The U. S. Electoral College is a vestige of the Founding Fathers’ fear of the popular vote. They got the idea from European models such as the College of Prince-electors who elected the Holy Roman Emperor, and the College of Cardinals that elects the Pope.
Although the U.S. Founding Fathers established a republic to be run on democratic principles, they still wanted a way to control the popular vote.
Washington, Jefferson, Madison and the other architects of the Constitution were all educated property owners. They shared an 18th century mindset. To them, women were not rational enough to be allowed to vote. To them, Africans and American Indians were not completely human. And they didn’t have a lot of confidence in the judgment of other white men who didn’t share their background and education.
The FFs felt that the mass of voters were not sufficiently educated or informed to elect the President without guidance from men wiser than they. For that reason, they set up the process known as the electoral college. The “college” is not a place, but a collection of political party members who gather in their respective states after a presidential election.
Virginia had the most voters
A second factor feeding into the creation of the electoral college was the fact that Virginia had all the political clout; representatives of the less-populated states wanted a way to strengthen their influence in the federal government. (Four of the first five Presidents were from Virginia, so you can see how well that worked out.)
The Electoral College was a clumsy device from the beginning.
Then, as now, candidates for the Presidency ran on a party ticket, but they were voted on separately. Each elector could vote twice. There was no separate vote for Vice-President. The candidate who got the most votes became President. The one with the second highest number of votes became Vice-President.
The flaw in this arrangement became evident in the 1796 election.
President and Vice-president on different sides
John Adams (Massachusetts) ran on the Federalist ticket with Thomas Pinckney (S. Carolina). They were opposed by Thomas Jefferson (Va.) and Aaron Burr (NY) on the Republican ticket. Adams got the most votes, but his running mate was beaten out by Jefferson. The embarrassing result was that the President and Vice-President were from different political parties.
When the 1800 election came around, both parties had a plan to avoid the previous fiasco. This time it was John Adams and Alexander Hamilton on the Federalist ticket and Thomas Jefferson and Aaron Burr on the Republican ticket.

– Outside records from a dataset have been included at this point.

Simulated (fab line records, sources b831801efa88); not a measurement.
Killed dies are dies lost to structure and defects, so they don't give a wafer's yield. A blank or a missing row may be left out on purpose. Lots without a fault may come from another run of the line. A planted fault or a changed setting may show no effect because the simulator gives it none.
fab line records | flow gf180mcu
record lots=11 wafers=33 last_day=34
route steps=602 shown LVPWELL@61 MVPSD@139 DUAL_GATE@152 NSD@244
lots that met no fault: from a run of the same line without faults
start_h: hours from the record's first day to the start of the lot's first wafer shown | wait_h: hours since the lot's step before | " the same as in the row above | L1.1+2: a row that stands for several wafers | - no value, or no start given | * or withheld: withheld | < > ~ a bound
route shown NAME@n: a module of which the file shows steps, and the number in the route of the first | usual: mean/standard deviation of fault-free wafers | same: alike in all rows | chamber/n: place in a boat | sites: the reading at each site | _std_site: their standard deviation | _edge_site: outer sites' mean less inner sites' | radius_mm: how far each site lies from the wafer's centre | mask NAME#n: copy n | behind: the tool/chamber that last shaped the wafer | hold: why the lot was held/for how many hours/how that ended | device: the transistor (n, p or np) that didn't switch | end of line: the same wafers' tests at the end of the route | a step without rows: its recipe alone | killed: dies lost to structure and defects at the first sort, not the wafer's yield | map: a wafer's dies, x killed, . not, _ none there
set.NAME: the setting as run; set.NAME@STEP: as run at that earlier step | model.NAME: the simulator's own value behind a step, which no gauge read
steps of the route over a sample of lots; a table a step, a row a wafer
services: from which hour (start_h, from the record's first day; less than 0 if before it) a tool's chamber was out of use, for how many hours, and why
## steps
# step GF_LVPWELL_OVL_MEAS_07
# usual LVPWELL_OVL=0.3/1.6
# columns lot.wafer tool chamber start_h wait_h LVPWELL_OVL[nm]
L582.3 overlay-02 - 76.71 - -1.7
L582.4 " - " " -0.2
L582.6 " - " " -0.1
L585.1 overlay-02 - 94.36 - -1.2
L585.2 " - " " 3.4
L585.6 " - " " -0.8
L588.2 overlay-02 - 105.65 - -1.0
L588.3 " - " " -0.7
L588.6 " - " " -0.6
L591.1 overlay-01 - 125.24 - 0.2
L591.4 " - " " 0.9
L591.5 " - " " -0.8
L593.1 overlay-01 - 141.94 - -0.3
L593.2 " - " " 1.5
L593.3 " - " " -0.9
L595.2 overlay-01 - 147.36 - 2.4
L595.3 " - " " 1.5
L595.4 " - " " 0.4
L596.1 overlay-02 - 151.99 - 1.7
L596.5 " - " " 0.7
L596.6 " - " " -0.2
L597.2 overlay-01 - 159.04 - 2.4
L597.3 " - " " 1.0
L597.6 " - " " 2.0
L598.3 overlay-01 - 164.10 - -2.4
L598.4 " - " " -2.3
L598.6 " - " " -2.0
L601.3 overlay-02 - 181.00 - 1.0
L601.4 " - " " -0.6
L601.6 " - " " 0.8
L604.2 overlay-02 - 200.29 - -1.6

Both sides had the idea of having one elector refrain from voting for the second candidate on their ticket. That way the one they wanted to be President would lead by one vote. The Republican elector must not have gotten the memo because Jefferson and Burr tied for votes. The election was thrown into the House of Representatives; they chose Jefferson.
This time Congress decided that the electoral college needed to be overhauled, so they passed the Twelfth Amendment (1804). The rules were changed so that electors would cast one vote specifically for President and one vote specifically for Vice-President.
The Electoral College is still a clumsy and essentially undemocratic apparatus.
It’s time for 21st century Americans to ask if this archaic constitutional feature should survive in a country of more than 300 million people. They have access to thirteen years of free public education, free public libraries, and an avalanche of information available no matter where they live. They should be able to make their own political decisions.
In all other democratic societies, presidential elections are decided on the basis of one citizen, one vote. Only the United States filters the will of a democracy’s electorate through a political elite.
Early state population were tiny by modern standards
Here are the 1770 population figures of the first 13 states, paired with a present-day town or city with an equivalent population. (2017 figures)
Connecticut, 183,000 (Tallahassee FL)
Delaware, 35,000 (Bentonville AR)
Georgia, 23,000 (Winchester VA)
Maryland, 202,000 ( Modesto CA)
Massachusetts, 268,000 ( Plano TX)
New Hampshire, 62,000 (Springfield OH)
New Jersey, 117,000 (Evansville IN)
New York, 162,000 (Springfield MO)
North Carolina, 197,000 (Yonkers, NY)
Pennsylvania, 240,000 (Laredo TX)
Rhode Island 58,000 (Bowling Green KY)
South Carolina, 124,000 (Hartford CT)
Virginia, 447,000 (Mesa, AZ)
Who elects the Electors?
The process for selecting electors varies throughout the United States. Generally, the political parties nominate electors at their State party conventions or by a vote of the party’s central committee in each State. Electors are often selected to recognize their service and dedication to their political party. They may be State-elected officials, party leaders, or persons who have a personal or political affiliation with the Presidential candidate. Then the voters in each State choose the electors on the day of the general election. The electors’ names may or may not appear on the ballot below the name of the candidates running for President, depending on the procedure in each State.